In what was supposed to be an inconsequential and fun release, Tuesday Knight Titans proved to take more than the previously thought problematic release and proved itself the worst-developed installment of the Dream Land Java project to date.
Granted, the project only has three games to its name, but a year? Really? That is just horrible...
Kirbj has its roots in fan-creation. It itself is a fan work, it features a fan's spin on in-game components, and the first installment featured a fan-made boss. Running off of the same contest that produced Moogong, Tuesday Knight Titans attempted to allow others' creations in a real game, not just a wish or a thought.
With the level maker in place and even a quick demo game showcasing Sceptre Knight, everything seemed to be in place for the requests to roll in, the creme of the crop to be chosen, and for a good game with some good Knights to be released in a short time.
So, of course, things totally didn't go that way.
That green grappler Bogg was already featured in the prior release, yet without his trusty weapon -- the mace (actually a spiked ball-and-chain). To remedy this, a game had to be made which featured both Squeaky Bogg and a mace enemy from which he could take a mace -- all of which are knights.
Thus, it would have to be Knights versus Wrestlers -- Armor versus Arm Drags!
Tuesday Knight Titans gets its name from the old WWF (now WWE) talk show Tuesday Night Titans. Yes, wrestling had a talk show. The arm drags subtitle was added later to try and clarify the intent of the game; some seemed to feel that the Knights were the titular Titans being referenced. Of course, one would still need to know what an arm drag was, and I'm going to guess they didn't know that, either.
Ironically, neither of the featured fighters has arms with which to drag. Huh.
After the long wait from Save The Day, I wanted to make up for things by having a quick release. TKT seemed to fit the bill; most of its time would be tied up in just the drawings, right? (Of course not.) The main protagonist was Bimblesnaff's Squeaky Bogg, after all, who was already entirely coded. He was to be joined by the Fightning Bug, who had an eerily similar arsenal centered around Backdrop, so there was little other than Flight to tinker with there.
A short non-game called Sceptre Knight's Prevenge was put out in which a Bogg just battled a lot of Sceptre Knights, an enemy I made to act as some sort of Meta-Knight replacement in leading an army of soldiers. He was also made for Gooey to gain the sceptre he was pictured with at the end of Goo X Moo, but that's neither here nor there. The game was completed, and my e-mail was displayed for others to send in their approval for their Knights to be featured in a full game instead of just one type of enemy being beaten again and again.
That was a complete waste. Everything. Trying to scare up knights and the coding itself. The only real submission that came out of it was Ripsaw Knight, whom I did not appreciate as much then as I do now. The code I used to created the knight battle -- a commonplace event in the Dream Land series -- proved to be too worthless and verbose for more complex series of enemies. It was redone no less than two times to get to the version used today.

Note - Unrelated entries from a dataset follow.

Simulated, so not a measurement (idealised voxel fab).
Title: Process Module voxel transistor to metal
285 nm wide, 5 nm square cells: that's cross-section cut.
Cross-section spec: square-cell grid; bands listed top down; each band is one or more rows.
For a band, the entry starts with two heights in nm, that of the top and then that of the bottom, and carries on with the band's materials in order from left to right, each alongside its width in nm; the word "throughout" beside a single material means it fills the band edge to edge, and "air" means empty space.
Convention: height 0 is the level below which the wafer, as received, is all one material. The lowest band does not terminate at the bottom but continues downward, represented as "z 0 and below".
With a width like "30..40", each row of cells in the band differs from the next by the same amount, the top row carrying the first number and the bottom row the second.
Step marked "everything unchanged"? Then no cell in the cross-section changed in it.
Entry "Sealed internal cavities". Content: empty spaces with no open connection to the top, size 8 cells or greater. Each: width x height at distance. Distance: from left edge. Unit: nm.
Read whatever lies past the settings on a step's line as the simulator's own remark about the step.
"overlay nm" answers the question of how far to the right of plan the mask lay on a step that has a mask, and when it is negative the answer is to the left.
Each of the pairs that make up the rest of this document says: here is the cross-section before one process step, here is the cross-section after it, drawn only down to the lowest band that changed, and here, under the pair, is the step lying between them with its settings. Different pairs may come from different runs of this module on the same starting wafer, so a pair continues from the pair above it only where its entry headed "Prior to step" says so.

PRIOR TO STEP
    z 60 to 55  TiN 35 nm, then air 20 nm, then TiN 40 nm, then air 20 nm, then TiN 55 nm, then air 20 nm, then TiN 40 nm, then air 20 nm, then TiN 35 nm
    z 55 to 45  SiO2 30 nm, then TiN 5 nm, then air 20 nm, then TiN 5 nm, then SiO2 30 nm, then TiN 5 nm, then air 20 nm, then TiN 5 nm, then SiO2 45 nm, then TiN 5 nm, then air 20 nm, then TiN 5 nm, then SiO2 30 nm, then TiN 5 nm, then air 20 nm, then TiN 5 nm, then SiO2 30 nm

And now, the thing is sticking.
It wasn't so much that the code didn't work; it could just work cleaner. I am planning on making a lot of games with this code, so I want it to be the best or as close to it as possible right from the get-go; otherwise, I might wind up having to change a lot more.
In Sceptre Knight's Prevenge, dialog was inserted between each Sceptre Knight that appeared to stress how repetitive the battle was. Also, only one Sceptre Knight appeared at a time. Sure, it could be easy to make a simple system which tosses out tons of enemies, but then it would be impossible to synch that code with the code already in place for event handling. For example, in order to create the progress bar for the number of knights defeated, no enemies are even being tracked. The bar just knows that so many have to be defeated, and it is not until the enemy is added to the screen with an accompanying message that its life is actually tracked by the bar till its defeat.
The AI (artificial intelligence, which seems like pandering to explain, perhaps, but you'd be surprised how many people don't know what those two letters mean) also caused a lot of headaches. Most enemies in Dream Land are so simplistic that they cannot even attack; they just walk. Bosses follow some pretty set patterns as the screen and their positions are fixed.
Knights, on the other hand, can be knocked around and can appear in all sorts of places, doing all sorts of things. I had to create a new AI system (which, really, may replace the Miniboss one since it just seems plain better) which is very low level, but not so low-level that enemies get stuck more often than not when debugging. The new number of triggers attached to these complex AI enemies allow for such things as defending or simply reacting to projectiles.
Of course, I should point out that developing this game did not take over half a year; the desire to work on this game is what made it take over half a year. No one cared about it, so I found it difficult to, too. This isn't the normal kind of neglect, either. I was offering to do something for people -- something they would never get the chance for any other way. So many people out there want to make their own fan games; the few that actually do will undoubtedly use some sort of generator. I had a proven track record, and I gave an open invitation that went unanswered.
And you can be sure it'll be the last.
The idea behind Tuesday Knight Titans was to take knights from KRR's Round Knight Recruitment contest and put them in a game. Before, only my own (and Gobbo's) creations had been put in live action. My contest entry, Sceptre Knight, was done and in a game; I merely offered to put others' in a game out of some strange sort of kindness.
As mentioned, the only real response I got was for Capsule J3's Ripsaw Knight. One e-mail. That's it. I say "real" response since Shield Knight also makes an appearance, but that hardly counts since it is Bimblesnaff's creation. Dedede-Daimyo eventually gave permission to use a knight of his, but it was quite a while into the dead spell.
Actually, there was one other person who told me to use some knights. Unfortunately, those knights were not his. And one of them wasn't even entered into the contest. People are strange. Why was I trying to be nice by putting their stuff in my game again?
Not much was cut out of this release, surprisingly. Well, I didn't cut much; potential creators cut a blutty 'el of a lot of knights outta this game.
Axe Knight and Trident Knight -- who are going to be playable in the sequel -- were both cut as enemies in this game. I really wanted at least Axe (my favorite) in since Mace acts as the sole canon knight in TKT.
Galbo is supposed to have more robust playability -- none of which would come into any effect in this game. With or without, dude's still pretty worthless. For that reason, those features were not added.
I considered how much more useful it would have been if every knight battle would leave behind some item -- akin to Mirror Shards or Twinkling Stars in the Kirby games -- and collecting those would open up the entry way instead of simply winning to do so. Didn't seem important enough, however.